MINGO JUNCTION — Indian Creek Local School officials have a new tool to keep schools safe with the STOPit App.
Assistant Superintendent John Belt said officials added the feature to district school buildings and students in grades fourth through 12th who want to report incidents of bullying and other harmful or inappropriate conduct may do so via text.
According to its website, STOPit is a technology platform for schools that allows students to report anything of concern to officials, from cyberbullying to threats of violence and self-harm.
Belt said Indian Creek and other districts were approached by officials with Schools of Ohio Risk Sharing Association, which acts as an insurance provider to school districts, and the app will not cost the local schools anything.
“SORSA reached out to Ohio school districts and let us know it was available,” Belt said. “SORSA paid the cost and schools could just sign up. I checked on it and it seemed worthwhile and it doesn’t cost anything to taxpayers.”
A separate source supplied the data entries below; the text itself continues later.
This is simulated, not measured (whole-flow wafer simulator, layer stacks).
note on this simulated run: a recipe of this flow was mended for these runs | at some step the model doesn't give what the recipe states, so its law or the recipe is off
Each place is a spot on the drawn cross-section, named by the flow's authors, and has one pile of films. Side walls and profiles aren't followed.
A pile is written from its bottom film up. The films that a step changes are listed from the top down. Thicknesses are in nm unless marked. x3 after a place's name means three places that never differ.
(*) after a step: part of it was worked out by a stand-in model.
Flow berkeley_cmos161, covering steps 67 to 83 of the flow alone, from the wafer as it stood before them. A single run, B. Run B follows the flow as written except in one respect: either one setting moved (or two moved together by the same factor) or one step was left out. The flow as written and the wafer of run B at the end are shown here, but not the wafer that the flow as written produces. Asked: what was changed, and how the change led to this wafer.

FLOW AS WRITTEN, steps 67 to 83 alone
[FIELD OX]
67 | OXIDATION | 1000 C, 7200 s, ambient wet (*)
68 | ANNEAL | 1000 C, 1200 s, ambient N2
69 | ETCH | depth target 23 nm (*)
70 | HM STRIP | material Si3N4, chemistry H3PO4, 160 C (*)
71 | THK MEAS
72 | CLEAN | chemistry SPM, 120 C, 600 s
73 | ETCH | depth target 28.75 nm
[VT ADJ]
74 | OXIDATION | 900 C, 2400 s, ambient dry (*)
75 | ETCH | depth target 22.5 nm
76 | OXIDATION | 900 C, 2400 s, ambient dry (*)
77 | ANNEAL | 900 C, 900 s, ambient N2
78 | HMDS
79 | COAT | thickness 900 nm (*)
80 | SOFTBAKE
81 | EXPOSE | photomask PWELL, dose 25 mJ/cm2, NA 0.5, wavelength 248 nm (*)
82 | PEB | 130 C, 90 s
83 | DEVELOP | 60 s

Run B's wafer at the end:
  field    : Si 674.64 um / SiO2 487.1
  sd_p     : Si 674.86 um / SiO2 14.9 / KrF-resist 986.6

The app targets fourth- through 12th-graders since those students have access to cell phones and it requires a Smartphone mechanism to be activated. Each school building has a web portal and specialized code and students who witness bullying or related behavior can send an anonymous text message, photo or even video, and school administrators can follow up with an investigation. Administrators are able to manage incidents in a backend management system called DOCUMENTit, which provides investigative tools to staff, including the ability to message with the reporter, allowing officials to address issues instantly, it was noted.
Indian Creek already had a phone number for incident reporting through SafeSchools Ohio, but students have another way to report any potential problems, officials said.
“This generation is more comfortable texting than actually talking to somebody,” Belt commented.
Indian Creek Middle School implemented the program with a video presentation this month. Principal Holly Minch-Hick informed pupils of how the app is properly used, and pupils learned about cyberbullying and other pitfalls of social media.
“It’s a whole system that allows users to report other kids, but it also finds patterns with a common offender,” she said. “They download the app on their phones. We can also send information to teachers so they are aware of something allegedly happening in the classroom, and it lets us document the outcome after the investigation. This is probably the direction we need to take because of so much in the media and kids are sometimes afraid to come forward. It’s a way they can report it without getting involved.”
Meanwhile, Belt said the app should be implemented throughout the district by Christmas.